ViennaRSS / vienna-rss

Vienna is a free and open-source RSS/Atom newsreader for macOS.
https://www.vienna-rss.com
Apache License 2.0
1.85k stars 227 forks source link

Add "Date Published" sorting option and table column #1770

Closed Eitot closed 2 months ago

Eitot commented 4 months ago

As suggested in #1749 the createddate SQL field is repurposed to show a "Date Published" option in the Sort By menu and add a new column for the horizontal layout. The existing "Date" sort option and column is renamed to "Last Update" to reflect its current purpose better. createddate was previously set to a current date when Vienna added the entry to the database. To keep it simple, I have not added the "Date Published" field to the vertical layout, since that would require more elaborate changes to the table-view cell.

While working on this I also stumbled on two bugs that caused the sort indicator in the column header not to show on app launch and when the user changes the sorting via the main menu. Both are fixed. The former bug is fixed with a band aid however, since the underlying cause is that ArticleListView is initialised before ArticleController, the latter which holds the property that determines the sorting order.

Eitot commented 4 months ago

Now we have "date published" and "date added" which is really confusing in my opinion. Isn´t "publishing" the action of first releasing the original text of an article? I would rather call the two cases "Publication date" and "Last update".

Last update would be wrong though, because "createddate" in the database is created once and never changed.

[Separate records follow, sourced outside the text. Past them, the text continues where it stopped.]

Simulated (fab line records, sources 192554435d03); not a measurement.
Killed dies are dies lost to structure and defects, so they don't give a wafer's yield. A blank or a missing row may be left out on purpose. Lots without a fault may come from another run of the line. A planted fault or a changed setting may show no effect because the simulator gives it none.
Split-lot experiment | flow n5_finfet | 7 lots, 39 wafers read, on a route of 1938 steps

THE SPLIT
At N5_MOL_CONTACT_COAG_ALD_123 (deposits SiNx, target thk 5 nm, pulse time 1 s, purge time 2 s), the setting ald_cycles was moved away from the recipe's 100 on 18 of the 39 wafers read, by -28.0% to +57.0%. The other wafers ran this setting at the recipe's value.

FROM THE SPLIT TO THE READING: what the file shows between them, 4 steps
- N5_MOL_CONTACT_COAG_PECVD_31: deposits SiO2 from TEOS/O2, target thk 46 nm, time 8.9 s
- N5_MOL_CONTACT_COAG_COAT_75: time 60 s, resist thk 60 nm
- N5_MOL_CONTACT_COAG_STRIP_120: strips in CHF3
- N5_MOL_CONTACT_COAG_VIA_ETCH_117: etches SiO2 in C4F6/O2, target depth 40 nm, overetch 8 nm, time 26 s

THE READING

The problem with the "date" field is that it means something different depending on the feed type and whether a date is provided by the feed. For RSS it means "date published", for Atom it means either "date created", "date modified" or "date updated" – whichever is latest – and for JSONFeed it currently means "date modified". If no date is given, Vienna will fall back to a date at the feed level (which also differs per feed type) or – if no date at all is provided – the date when the feed was fetched by Vienna.

I think another database column would give more flexibility, to distinguish publication date from modification date (both of which could still be filled in by Vienna). Also, the "createddate" column really ought to be updated too when an existing entry is modified.

TAKeanice commented 4 months ago

Last update would be wrong though, because "createddate" in the database is created once and never changed.

I meant createddate to be "publication date", which misses the point just a little (it is the date when Vienna first loaded the article), but offers the highest level of distinction to the other date value

The problem with the "date" field is that (...) For RSS it means "date published", for Atom it means either "date created", "date modified" or "date updated" – whichever is latest – and for JSONFeed it currently means "date modified"

Yes, for RSS there is no update date offering a distinction from the creation date. However, it rather reflects the last update than its publication date:

https://github.com/ViennaRSS/vienna-rss/blob/95f120b81e52e1082fababa6e8db6094896ff6de/Vienna/Sources/Parsing/RSSFeed.m#L136-L140

and

NSDate * articleDate = newsItem.modifiedDate;
// (...)             
article.date = articleDate;

in https://github.com/ViennaRSS/vienna-rss/blob/95f120b81e52e1082fababa6e8db6094896ff6de/Vienna/Sources/Fetching/RefreshManager.m#L767-L850

In conclusion, I am not 100% convinced of the naming either, but I would opt for the most distinguishable instead of the most accurate terms. The wording will be of no importance to the users who keep their settings as before, for them the change will be "Date" -> "Last update". The users who have problematic feeds that are updated in retrospective, they will have the option to change to "Publication date" which might not be totally accurate but have the desired effect, to keep their sorting in the order they originally received the articles.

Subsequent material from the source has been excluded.